Clone
2
Writing helpful issue descriptions
friday edited this page 2018-07-27 18:21:08 +02:00

When you're asking for help or reporting an issue, someone else has to take their time, understand your problem, and recreate it. Because there are always many more people who want help than there are developers to help them, it's in everyones best interest if you put some effort into your report to make the jobs of the developers easier. We can see when people do this and prioritize helping them rather than people who don't :)

If the problem happens on the demo at plyr.io, skip to describing the problem.

Check for errors

Before going further, verify that

  • You are using the latest version of Plyr.
  • You are following the documentation correctly (https://github.com/sampotts/plyr/)
  • You aren't getting any errors in the developer console.

If you don't know how to use the developer console. Please use a search engine to find it (it varies per browser and operating system).

If you have errors. Check where in the code they happened. If it's your code, then it's probably your mistake too and not something you should be asking us, while if it's Plyr code it's likely a Plyr bug (it's not always this simple though).

Isolate the issue

Remove everything you don't need to demonstrate the issue. Keep only the HTML and CSS needed to show the problem, only the javascript code related to the problem, and no external frameworks or libraries, unless the issue only happen with the specific library or framework.

This also means you should remove Plyr and use native HTML5 video when applicable, to verify this really is a Plyr issue.

If you don't know how the problem is happening, remove one isolated part at the time while testing if the problem remains. Doing this often helps you find out if it was a mistake that you made, or external factor that's not related to Plyr. If it's neither of these it'll help you get closer to the issue.

Libraries and frameworks are just code, so most of the time you have an issue with a library or framework breaking Plyr's behavior it's better to demonstrate it by writing code that creates the same problem that the library or framework did. If it's the other way (Plyr breaking a library or framework) it may be a good idea to include the library or framework in the replication demo, in addition to describing the issue and documenting the code. You should do this without making the assumption that the reader has used the library or framework before.

Put it up online

Unless your issue is super simple to replicate, just showing us a code snippet or link to a website with the problem isn't enough. We have set up minimal Codepen templates that makes it easy for you to get started and creating test cases. You don't have to use Codepen in particular, but if you don't, then please something a similar to create a demo of the problem. It saves us a lot of time.
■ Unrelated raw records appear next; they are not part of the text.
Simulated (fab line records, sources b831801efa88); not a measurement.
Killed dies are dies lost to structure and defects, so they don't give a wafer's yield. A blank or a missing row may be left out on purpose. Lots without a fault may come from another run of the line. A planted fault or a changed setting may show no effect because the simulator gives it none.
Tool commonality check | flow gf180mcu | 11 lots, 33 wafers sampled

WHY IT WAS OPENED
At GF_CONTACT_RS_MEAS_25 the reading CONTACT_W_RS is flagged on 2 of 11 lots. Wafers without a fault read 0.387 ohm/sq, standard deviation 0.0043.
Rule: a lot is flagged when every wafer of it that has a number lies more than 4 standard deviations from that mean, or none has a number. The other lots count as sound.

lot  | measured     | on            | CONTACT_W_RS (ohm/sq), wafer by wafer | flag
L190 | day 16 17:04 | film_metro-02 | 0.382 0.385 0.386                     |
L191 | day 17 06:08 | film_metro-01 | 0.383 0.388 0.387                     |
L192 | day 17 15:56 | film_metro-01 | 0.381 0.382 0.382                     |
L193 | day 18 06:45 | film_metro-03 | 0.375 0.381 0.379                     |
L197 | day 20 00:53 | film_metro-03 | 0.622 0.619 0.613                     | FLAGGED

If your issue isn't super complex (which it shouldn't be by now), you should be able to move the code to your new "pen" quite easily. If the problem only happens to you locally and not with our templates, it's probably due to issues with your local environment, server or media, which doesn't have anything to do with Plyr (see our FAQ)

Describe the problem

When you report an issue on github or describe your problem on our Slack, we need to know the answer to these questions

  • Does it happen only with specific options and/or specific browsers?
  • Does is happen only with HTML5 video, audio, YouTube, Vimeo or a specific library?
  • Link to where the issue is happening (our demo or a codepen)
  • Are you getting any errors in the developer console?